A small family owned machining company, which provides machining services to the aerospace industry, wanted to reduce the cost of manufacturing by reducing the machining cycle time of a specific product. It was their first exposure to Six Sigma and a paradigm shift in operations needed to occur.

The key Project Engineer decided to utilize the Six Sigma DMAIC improvement process to reduce the cycle time. With the help of SAI Global he formed a Six Sigma team that included machine operators and management.

During the DMAIC process the team accomplished the following:

Define Phase: The current cycle time was in excess of 1200 seconds with a standard deviation of 31 seconds. The team agreed on the scope of the project and set a goal of 50% reduction in cycle time without negatively effecting the variation and set a minimum sigma level of 3. Several risks were identified: overtime reduction, less time for inspection, and a faster business pace. An "as is" process map and SIPOC were developed.

Measure Phase: From the three metrics defined as input, process and output, nine key metrics were identified. Operational definitions were written, and a new data collection method was put in place. A Gage R&R was performed on the new measurement system and showed less than 5% study variation. The data that was collected was analyzed for stability and showed no special cause variation present. The Sigma value was calculated for the current process and showed a large negative value.

Analyze Phase: Using the data collected in the measure phase, team member expertise and statistical analysis, four significant "x" factors were validated as root causes for long cycle time. Further data showed a potential for over 40% improvement.
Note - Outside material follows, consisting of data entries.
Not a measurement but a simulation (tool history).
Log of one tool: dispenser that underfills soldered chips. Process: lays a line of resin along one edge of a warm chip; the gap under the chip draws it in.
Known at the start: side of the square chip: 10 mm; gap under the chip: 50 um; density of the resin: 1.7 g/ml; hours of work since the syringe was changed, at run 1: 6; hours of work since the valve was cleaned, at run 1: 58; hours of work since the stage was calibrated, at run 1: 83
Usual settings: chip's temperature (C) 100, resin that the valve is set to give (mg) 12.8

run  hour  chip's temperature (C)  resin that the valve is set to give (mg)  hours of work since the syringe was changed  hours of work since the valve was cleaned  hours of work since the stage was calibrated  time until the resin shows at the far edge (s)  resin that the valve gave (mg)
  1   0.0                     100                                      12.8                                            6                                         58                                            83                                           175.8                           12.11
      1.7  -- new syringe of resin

Improve Phase: Solution generation techniques and Lean concepts were used to generate potential solutions. The solutions were then ranked presented to management and then piloted. Statistical validation techniques were used to prove effectiveness of the selected solutions. Control charts showed the new process was stable while descriptive statistics showed a Sigma value in excess of 5 sigma. There was also a 20% reduction in the number of process steps.

Control Phase: New documentation was developed, as well as a new process map, and old documentation was updated. Training plans were developed and implemented as part of the solution implementation. Potential problems were identified in 3 categories: Methods, Human factors and Environment. Control plans were put in place to manage the risks. Finally, lessons learned were outlined and results calculated.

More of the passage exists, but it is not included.